A listing on Production Weekly has James Cameron’s “Avatar 5” starting production in 2026. If that’s case, dreadful news.
I guess the only way ‘Avatar 5’ can meet its intended release date is if it shoots as soon as possible. Cameron recently confirmed that a big chunk of that movie would be set on earth and not Pandora.
‘Avatar 4’ technically started production around 2022, and there’s been a fair amount of progress on that one. I wouldn’t be surprised if much of the live-action scenes have already been shot by now.
I was hoping Cameron would bank on his promise to shoot “Last Train to Hiroshima” in between ‘Avatar’ movies, but when exactly would he have the time to do that?
‘Hiroshima’ was supposed to be Cameron’s first non-Avatar film since 1997’s “Titanic.” Last September, Cameron had officially purchased the rights to Charles Pellegrino’s book “Ghosts of Hiroshima.” The film would follow a man who survived the atomic blast at Hiroshima, got on a train to Nagasaki and then survived a nuclear explosion in that city as well.

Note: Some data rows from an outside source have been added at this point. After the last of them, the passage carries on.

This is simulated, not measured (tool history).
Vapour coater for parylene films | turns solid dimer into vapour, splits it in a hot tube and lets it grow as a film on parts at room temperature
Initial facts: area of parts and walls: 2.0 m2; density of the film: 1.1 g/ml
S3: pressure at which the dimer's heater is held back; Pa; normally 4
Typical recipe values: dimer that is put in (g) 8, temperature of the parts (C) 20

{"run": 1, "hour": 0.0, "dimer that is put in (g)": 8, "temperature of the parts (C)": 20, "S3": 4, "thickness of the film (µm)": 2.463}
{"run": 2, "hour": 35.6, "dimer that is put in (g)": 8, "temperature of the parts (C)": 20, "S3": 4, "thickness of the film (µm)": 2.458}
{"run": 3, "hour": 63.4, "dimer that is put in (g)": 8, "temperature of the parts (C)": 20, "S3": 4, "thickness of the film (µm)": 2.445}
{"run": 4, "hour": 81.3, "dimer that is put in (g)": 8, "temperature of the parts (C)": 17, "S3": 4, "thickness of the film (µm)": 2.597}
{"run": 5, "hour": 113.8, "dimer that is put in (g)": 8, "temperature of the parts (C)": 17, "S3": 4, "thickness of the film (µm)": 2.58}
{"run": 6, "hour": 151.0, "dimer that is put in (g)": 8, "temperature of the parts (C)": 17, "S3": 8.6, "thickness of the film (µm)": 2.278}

Cameron would be using ‘Ghosts’, and Pellegrino’s 2015 book ‘Last Train From Hiroshima’, as the source material for his film version.
Cameron, 70, started working on the first “Avatar” movie in 1999. From a filmmaking standpoint, it’s all he’s been concentrating on since then. Cameron has almost exclusively, with the exception of a few docs he’s made, only worked on ‘Avatar’ for the last 30 years.
I’m not saying it was a waste of time, Cameron seems genuinely passionate about these movies and, they’ve been incredibly successful endeavors. However, from an artistic point of view, and as someone who was thrilled to no ends by Cameron’s visual miracles in “The Terminator,” “T2,” “Aliens,” and “Titanic,” I can’t help but hope that ‘Hiroshima’ comes sooner rather than later.